Recently, gold prices have been on a fierce surge, approaching record highs since the end of last year through October this year. Many people are asking the same question: Can this gold rally still be played? Is now the time to buy and catch the dip?
Let’s look at the data first. According to Reuters, the gold price increase from 2024 to 2025 has already reached the highest level in nearly 30 years, surpassing 31% in 2007 and 29% in 2010. In other words, this is indeed the most aggressive surge in nearly 30 years.
Why is gold prices so fierce? What’s behind the wave?
First driver: Market uncertainty caused by tariff policies
Since Trump took office, a series of tariff policies have directly ignited the gold market. Market risk aversion has increased, and investors have flocked to gold for safety. Based on historical experience, during the US-China trade war in 2018, gold prices typically saw a short-term rise of 5 to 10% amid policy uncertainty. This time, the surge is obviously even more intense.
Second driver: Expectations of Fed rate cuts
Expectations of rate cuts lead to a weaker dollar, lowering the opportunity cost of holding gold, and increasing its attractiveness. This is a classic logic, as observed from historical gold prices—gold prices are significantly negatively correlated with real interest rates; when rates fall, gold rises.

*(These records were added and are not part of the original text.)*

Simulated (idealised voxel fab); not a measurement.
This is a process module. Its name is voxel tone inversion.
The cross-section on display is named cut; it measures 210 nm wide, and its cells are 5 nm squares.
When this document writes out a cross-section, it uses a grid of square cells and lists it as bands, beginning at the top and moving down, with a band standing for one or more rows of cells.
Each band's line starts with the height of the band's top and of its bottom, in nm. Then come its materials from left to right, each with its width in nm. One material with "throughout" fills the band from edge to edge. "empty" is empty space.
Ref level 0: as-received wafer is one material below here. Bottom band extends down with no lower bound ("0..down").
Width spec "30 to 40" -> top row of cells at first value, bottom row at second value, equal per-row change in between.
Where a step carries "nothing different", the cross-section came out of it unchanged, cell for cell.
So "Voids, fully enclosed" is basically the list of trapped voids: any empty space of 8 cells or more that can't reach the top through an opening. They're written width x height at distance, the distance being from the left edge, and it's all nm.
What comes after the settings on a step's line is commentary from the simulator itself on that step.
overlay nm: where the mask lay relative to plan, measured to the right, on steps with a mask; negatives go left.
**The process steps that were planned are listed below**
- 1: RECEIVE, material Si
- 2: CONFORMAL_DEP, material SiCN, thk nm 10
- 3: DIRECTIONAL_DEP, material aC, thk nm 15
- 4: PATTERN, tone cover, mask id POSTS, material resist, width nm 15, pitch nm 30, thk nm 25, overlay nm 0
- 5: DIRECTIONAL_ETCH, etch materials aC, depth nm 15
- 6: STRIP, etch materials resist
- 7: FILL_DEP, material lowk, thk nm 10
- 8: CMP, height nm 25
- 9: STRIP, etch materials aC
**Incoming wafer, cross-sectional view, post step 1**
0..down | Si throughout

Interestingly, after the September FOMC meeting, gold prices actually declined. The reason is simple: a 25 basis point rate cut was fully expected and already priced in by the market. Moreover, Powell described this rate cut as a “risk management rate cut,” without hinting at continued cuts in the future. Investors became cautious about the pace of future rate cuts, causing gold to retreat after the surge.
According to CME interest rate futures data, the probability of the Fed cutting rates by 25 bps at the December meeting is 84.7%. This data can serve as a logical basis for predicting gold price trends.
Third driver: Continued accumulation of gold reserves by global central banks
This is the key long-term support for gold prices. According to the World Gold Council, in Q3 2025, global central banks net purchased 220 tons of gold, a 28% increase from the previous quarter. In the first nine months, central banks have accumulated about 634 tons of gold, still far higher than other periods.
More importantly, the WGC’s central bank survey shows that most central banks (76%) expect their gold holdings to increase moderately or significantly over the next five years, while most also anticipate a decline in dollar reserves. This indicates that under the trend of de-dollarization worldwide, gold is becoming the preferred reserve asset for many countries.
What other factors are pushing up gold prices?
Global high debt + inflation concerns
By 2025, global debt will reach $307 trillion. High debt levels mean limited flexibility in interest rate policies, leading to accommodative monetary policies, and lower real interest rates, indirectly boosting gold’s attractiveness.
Declining confidence in the dollar
When the dollar weakens or market confidence in the dollar drops, gold priced in USD benefits and attracts more capital inflows.
Geopolitical risks
The ongoing Russia-Ukraine war and continued conflicts in the Middle East increase the safe-haven demand for precious metals, causing short-term volatility and capital inflows.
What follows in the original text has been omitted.